5. Some of these are already in train. Recommendation 1 points towards the principle that the incorporation of wider impacts into risk analysis should be led by consumer research. In 2022 FSA published deliberative research into the wider interests of consumers which grounds decisions about what to include at the problem formulation stage.
6. Recommendation 4 proposes that we develop a set of criteria for selection of these impacts in consultation with other Government departments. Some of these are already covered by our statutory obligations. In addition, the Advisory Committee for Social Science has previously provided advice on the selection and weighting of legitimate factors, which has formed part of our internal risk analysis guidance and which is included here at Annex A. Training has been ongoing since 2022 with both policy and science teams to fully embed these principles, and this will continue.
7. We recommend that we begin to address Recommendations 2, 5 and 8 through our research programmes and published Areas of Research Interest in the coming months. Following implementation of Recommendation 2, we may then seek to convene the Government analytical community working on food policy across 30+ different departments to advance this recommendation more widely.

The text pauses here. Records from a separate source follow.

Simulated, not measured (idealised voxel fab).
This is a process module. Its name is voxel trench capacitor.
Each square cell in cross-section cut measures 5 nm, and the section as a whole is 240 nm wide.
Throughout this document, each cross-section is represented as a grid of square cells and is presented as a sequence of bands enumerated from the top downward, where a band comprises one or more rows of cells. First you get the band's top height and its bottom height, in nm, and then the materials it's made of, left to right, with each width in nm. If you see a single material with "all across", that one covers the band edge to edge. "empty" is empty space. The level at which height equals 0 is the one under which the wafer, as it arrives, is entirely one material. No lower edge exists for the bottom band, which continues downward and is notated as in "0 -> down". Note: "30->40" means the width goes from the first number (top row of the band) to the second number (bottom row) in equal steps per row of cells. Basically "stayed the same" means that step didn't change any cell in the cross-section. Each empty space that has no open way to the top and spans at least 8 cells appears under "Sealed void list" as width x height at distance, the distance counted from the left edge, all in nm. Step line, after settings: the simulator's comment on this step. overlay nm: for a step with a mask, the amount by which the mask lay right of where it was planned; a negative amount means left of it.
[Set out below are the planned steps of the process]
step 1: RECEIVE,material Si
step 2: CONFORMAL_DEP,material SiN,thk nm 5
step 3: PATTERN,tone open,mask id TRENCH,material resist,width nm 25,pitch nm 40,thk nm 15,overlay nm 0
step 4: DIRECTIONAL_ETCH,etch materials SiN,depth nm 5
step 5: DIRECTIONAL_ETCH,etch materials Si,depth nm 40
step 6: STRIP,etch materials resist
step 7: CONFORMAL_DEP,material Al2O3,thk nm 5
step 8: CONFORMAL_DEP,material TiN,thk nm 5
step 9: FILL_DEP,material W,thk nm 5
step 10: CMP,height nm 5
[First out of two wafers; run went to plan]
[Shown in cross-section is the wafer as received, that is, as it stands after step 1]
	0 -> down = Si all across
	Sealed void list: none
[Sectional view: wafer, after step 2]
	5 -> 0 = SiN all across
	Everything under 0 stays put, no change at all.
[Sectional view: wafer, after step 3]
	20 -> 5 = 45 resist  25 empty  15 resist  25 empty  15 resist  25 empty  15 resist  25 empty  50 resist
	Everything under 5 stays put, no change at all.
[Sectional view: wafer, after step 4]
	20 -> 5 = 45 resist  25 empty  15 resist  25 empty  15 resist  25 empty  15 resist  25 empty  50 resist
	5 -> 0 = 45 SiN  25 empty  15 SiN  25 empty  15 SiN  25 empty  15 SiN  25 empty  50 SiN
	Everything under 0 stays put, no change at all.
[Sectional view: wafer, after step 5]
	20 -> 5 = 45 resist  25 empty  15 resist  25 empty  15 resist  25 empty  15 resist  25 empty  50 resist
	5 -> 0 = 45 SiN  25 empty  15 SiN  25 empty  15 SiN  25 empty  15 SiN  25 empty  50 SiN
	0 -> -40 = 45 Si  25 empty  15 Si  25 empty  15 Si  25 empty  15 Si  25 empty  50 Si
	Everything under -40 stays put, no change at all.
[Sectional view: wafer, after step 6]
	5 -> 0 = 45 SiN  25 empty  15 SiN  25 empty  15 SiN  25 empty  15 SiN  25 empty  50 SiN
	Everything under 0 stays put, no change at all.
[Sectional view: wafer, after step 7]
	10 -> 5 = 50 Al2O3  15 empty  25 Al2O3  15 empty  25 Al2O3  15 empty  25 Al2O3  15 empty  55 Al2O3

8. This is because to deliver the other recommendations (Recommendations 3,6,7) would only be possible with significant additional resource and the support of colleagues in DHSC and Defra and the devolved equivalents. Evidence on nutrition and sustainability is provided to Ministers by the department with the appropriate scientific expertise and committees: DHSC oversees nutrition, while Defra handles environmental stewardship and sustainability. Notwithstanding the size of the challenge, the cross-departmental working inherent within the five 'missions' of the new Government provide opportunities for better join-up of regulatory decision making between departments that we are keen to explore.
Annex A - ACSS advice: Other legitimate factors: how should the FSA frame, evaluate and communicate the role of OLFs?
As set out at the FSA Board meeting in March 2019, risk management decisions need to take into account an appropriately broad range of possible impacts in addition to the human health risk assessment. This is standard practice in risk management. The factors which will come into play will differ on a case-by-case basis, taking into account the specific situation and local circumstances e.g. in considering the UK as a whole and/or issues related to individual countries.
Though non-exhaustive, the FSA have identified some common core factors:
-
public health, safety and wellbeing;
-
wider consumer interests;
-
consumer habits, perceptions, acceptability and preferences;
-
economic impact;
-
technical/feasibility considerations
As well as the core factors above, other factors that may require consideration have been identified by the FSA, including: the coverage and effectiveness of any nonlegislative benchmarks in delivering substantially the same objective as government intervention; political change in trading partners; social economic factors; animal welfare; impact on trade; environmental impact. These factors will vary according to the issue under consideration’.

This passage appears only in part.